Correlation and regression
In-class example
Here’s the code we’ll be using in class. Download it and store it with the rest of your materials for this course. If simply clicking doesn’t trigger download, you should right-click and select “save link as…”

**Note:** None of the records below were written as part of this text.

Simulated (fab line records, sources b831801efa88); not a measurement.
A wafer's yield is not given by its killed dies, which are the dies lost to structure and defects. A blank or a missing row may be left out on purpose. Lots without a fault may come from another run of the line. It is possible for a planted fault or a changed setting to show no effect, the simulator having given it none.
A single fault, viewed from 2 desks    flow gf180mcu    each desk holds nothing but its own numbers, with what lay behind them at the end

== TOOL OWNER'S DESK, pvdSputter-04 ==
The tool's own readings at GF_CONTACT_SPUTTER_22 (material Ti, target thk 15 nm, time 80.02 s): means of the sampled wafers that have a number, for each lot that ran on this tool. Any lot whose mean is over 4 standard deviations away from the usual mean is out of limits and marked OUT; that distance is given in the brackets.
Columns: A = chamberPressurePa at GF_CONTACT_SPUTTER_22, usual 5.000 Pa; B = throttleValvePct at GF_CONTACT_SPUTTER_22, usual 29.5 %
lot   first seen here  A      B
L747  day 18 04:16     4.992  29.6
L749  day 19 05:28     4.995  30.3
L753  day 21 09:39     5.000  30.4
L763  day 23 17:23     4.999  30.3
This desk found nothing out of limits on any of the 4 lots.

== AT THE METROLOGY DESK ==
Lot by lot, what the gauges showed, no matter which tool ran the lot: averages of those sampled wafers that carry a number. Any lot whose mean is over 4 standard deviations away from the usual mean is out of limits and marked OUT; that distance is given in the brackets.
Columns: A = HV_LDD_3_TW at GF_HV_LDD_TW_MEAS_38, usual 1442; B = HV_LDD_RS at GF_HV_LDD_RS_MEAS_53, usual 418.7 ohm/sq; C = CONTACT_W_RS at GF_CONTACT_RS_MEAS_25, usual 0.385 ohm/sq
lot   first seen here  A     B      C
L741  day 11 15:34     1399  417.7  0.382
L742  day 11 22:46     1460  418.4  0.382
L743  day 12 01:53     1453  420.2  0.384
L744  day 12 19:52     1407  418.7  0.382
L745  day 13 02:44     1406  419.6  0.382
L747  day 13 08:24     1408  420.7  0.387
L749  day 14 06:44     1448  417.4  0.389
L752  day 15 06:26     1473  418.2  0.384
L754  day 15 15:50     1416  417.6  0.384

Drawing lines (geom_smooth)
Why draw trend lines? Trend lines give us a good, educated guess as to what the value of a Y variable is given some value of X. We can draw a trend line (or line of best fit) using geom_smooth
, as below. Notice method = "lm"
.
# libraries
library(tidyverse)
# mtcars
ggplot(mtcars, aes(x = wt, y = mpg)) + geom_point() +
geom_smooth(method = "lm")
ggcorrplot
# libraries
library(tidyverse)
library(socviz)
library(fivethirtyeight)
library(gapminder)
library(nycflights13)
library(ggcorrplot)
library(juanr)
library(palmerpenguins)
Look at the correlations:
# switch out gapminder with a dataset you want below
therm %>%
# correlation only works with numeric columns; keep only those
select(where(is.numeric)) %>%
# the cor() function doesn't take NA; drop them all
drop_na() %>%
# get the correlation
cor() %>%
# plot the correlation
ggcorrplot(lab = TRUE)
Draw the line
# draw a line: alter the intercept and slope in geom_abline()
# to draw the line
ggplot() + geom_abline(intercept = 1, slope = 2, size = 1) +
# change the limits on the x and y-axis
scale_x_continuous(limits = c(-10, 10)) +
scale_y_continuous(limits = c(-10, 10)) +
# add a vertical and horizontal line at 0
geom_hline(yintercept = 0, lty = 2) +
geom_vline(xintercept = 0, lty = 2) +
theme_bw()
Convince yourself
Make the scatterplot:
# convince yourself about the line of best fit: run this code below
# set the seed
set.seed(1990)
# make the fake data
df = tibble(x = rnorm(50, mean = 10),
y = 3 + 2*x + rnorm(50))
# line of best fit?
model = lm(y ~ x, df)
true = tibble(true_intercept = coef(model)[1],
true_slope = coef(model)[2])
ggplot(data = df, aes(x = x, y = y)) +
geom_point() +
geom_smooth(method = "lm")
IR Econ
The plot
ir_1959 = trade %>%
filter(year == 2008)
ggplot(ir_1959, aes(x = imports, y = exports,
label = country)) + geom_point() + geom_smooth(method = "lm") +
geom_text()
Estimate a model, and interpret:
library(broom)
igo_pop = lm(exports ~ pop, data = trade)
tidy(igo_pop)
## # A tibble: 2 × 5
## term estimate std.error statistic p.value
## <chr> <dbl> <dbl> <dbl> <dbl>
## 1 (Intercept) 13322. 1023. 13.0 1.81e-38
## 2 pop 0.000393 0.00000920 42.7 0
Penguins regression:
penguins_model = lm(body_mass_g ~ species,
data = penguins)
tidy(penguins_model)
## # A tibble: 3 × 5
## term estimate std.error statistic p.value
## <chr> <dbl> <dbl> <dbl> <dbl>
## 1 (Intercept) 3701. 37.6 98.4 2.49e-251
## 2 speciesChinstrap 32.4 67.5 0.480 6.31e- 1
## 3 speciesGentoo 1375. 56.1 24.5 5.42e- 77
Interpretation:
- Chinstrap penguins weigh 32 more grams, on average, than Adelie penguins.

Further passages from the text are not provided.